Episode 2
Donald Macleod explores Italian opera in the 1720s, focusing on the work of three giants whom history has treated differently - Alessandro Scarlatti, Vivaldi and Handel.
Continuing Donald Macleod's exploration of two centuries of Italian opera from Monteverdi to Rossini. The second programme focuses on a single decade, the 1720s, and the work of three giants of their day, whom history has treated rather differently: Alessandro Scarlatti; Antonio Vivaldi; and George Frideric Handel. Today Alessandro Scarlatti's reputation is outshone by that of his son Domenico, but he was one of the major musical figures of his time, with over 100 operas to his credit - of which very few are ever performed today.

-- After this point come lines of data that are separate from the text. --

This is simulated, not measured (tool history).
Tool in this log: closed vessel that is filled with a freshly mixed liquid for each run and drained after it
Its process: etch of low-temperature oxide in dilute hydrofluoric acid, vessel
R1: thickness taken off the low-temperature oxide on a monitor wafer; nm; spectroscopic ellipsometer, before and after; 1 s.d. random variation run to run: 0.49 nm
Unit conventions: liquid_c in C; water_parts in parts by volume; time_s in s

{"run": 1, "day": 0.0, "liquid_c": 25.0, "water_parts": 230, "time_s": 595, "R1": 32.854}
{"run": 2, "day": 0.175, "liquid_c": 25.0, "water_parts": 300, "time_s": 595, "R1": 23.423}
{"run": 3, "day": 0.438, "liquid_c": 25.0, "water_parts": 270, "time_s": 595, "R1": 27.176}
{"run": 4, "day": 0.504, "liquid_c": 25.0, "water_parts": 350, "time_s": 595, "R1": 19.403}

Unlike Scarlatti, Vivaldi's operatic 'rehabilitation' is well under way, but despite his considerable output - he's known to have composed at least 50 operas, 16 of which have survived - he's still far better known for his instrumental music. Time has been kinder to Handel's operas, many of which are regularly staged today. Handel was German by birth, but he spent a good chunk of his early professional life in Italy, writing opera in the Italian language and the Italian tradition, and he carried on doing so after he settled in London in 1712.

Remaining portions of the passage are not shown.